Later, I started to hear a lot about MySpace.  A few months after I started this blog, I was nominated for a “Blogger of the Week” by MKEonline.com.  I was one of five contestants and people had to vote on their favorite, and a MySpace blog won that week.  This kind of ticked me off because, duh, it’s a social networking site, and of course they’re in a good position to win because all they have to do is get their friends to vote.  So much for artistic merit.

I think on two different previous occasions I did set up a MySpace site, but I have absolutely no idea where they are or how to access them.  Like my Friendster account, I set up the page and then ignored it.  

Last November, I heard about NaBloPoMo (National Blog Posting Month) in which bloggers would take up the challenge of posting to their blog once a day, every day in November.  I decided to take up the challenge so I signed up at the site, and discovered, to my surprise, that I was signing up for an account at a social networking site.  It was not one of the big ones, but a network set up on Ning.  I was busy trying to post a blog posting every day—why would I want to mess around on a social network site as well?  But I did start a group for Wisconsin bloggers and three signed up, and I do link to two of them and occasionally correspond.  

Then I heard about “Baha’i Communities,” another social networking site.  I signed up, and discovered that this, too was a Ning site.  They verified that I truly was a registered Baha’i and let me join.  This was kind of nice, too.  I did not know anyone on the site, though.  I have a couple of “friends” that I’ve added on there.  I could add more—people who are on the discussion groups, though there isn’t a whole lot of discussion on the groups I belong to.
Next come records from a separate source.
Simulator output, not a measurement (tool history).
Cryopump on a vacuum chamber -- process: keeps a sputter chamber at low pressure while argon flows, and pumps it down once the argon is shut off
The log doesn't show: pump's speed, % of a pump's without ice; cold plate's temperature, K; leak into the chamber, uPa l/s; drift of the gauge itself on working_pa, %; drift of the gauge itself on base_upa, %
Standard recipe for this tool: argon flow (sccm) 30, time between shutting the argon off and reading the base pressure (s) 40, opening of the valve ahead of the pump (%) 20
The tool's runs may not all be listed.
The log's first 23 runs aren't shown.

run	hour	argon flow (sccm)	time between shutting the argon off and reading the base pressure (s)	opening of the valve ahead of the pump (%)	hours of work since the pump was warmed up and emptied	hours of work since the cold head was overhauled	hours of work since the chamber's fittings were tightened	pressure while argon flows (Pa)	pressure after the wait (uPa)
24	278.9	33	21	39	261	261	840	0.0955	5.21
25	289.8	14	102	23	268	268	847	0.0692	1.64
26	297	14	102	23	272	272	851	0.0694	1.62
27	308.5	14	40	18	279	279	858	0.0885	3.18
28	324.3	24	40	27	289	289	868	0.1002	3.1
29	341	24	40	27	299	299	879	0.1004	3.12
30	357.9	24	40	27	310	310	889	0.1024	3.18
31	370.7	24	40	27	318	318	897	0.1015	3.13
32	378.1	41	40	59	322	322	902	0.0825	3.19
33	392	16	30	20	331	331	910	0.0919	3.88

It was around this time that I began to hear more and more about Facebook.  Many of my housemates had Facebook pages and I was considering setting up a page there, too.  But one Baha’i friend told me she had a MySpace page and insisted it was better.  I was reluctant to set up a MySpace page again—not only because of my previous experience but also because there was a period of time where my computer would crash every time I went onto MySpace, and although I wasn’t having that problem now, I still felt MySpace was kind of skanky.

Then another friend invited me to join MySpace.  She said she was doing so because of the online music that one could check out there.  So I figured that if I had two friends on there already, I might as well sign up.  Then I decided, well, if I’m going to do that, then I should set up a Facebook account.  So I registered with Facebook as well.  

I’m surprised at how much I like Facebook.  It made it easy for me to search for Facebook pages of people from my high school and at my current workplace.  I found a bunch of people from work who I knew, including someone I’ve never met in person but with whom exchange emails with frequently for business-related purposes.  I made a bunch of friend requests from my workplace.  Then I found the page of one housemate (one of my friends from Friendster), went through his friends list since I knew there would be a lot of people I knew there, too, and through this and other means came up with eighteen friends in the space of week without really trying hard.  One of them posted a very poignant comment that said, “Ah, yes…no friendship is really real unless it’s cemented over the Internet.”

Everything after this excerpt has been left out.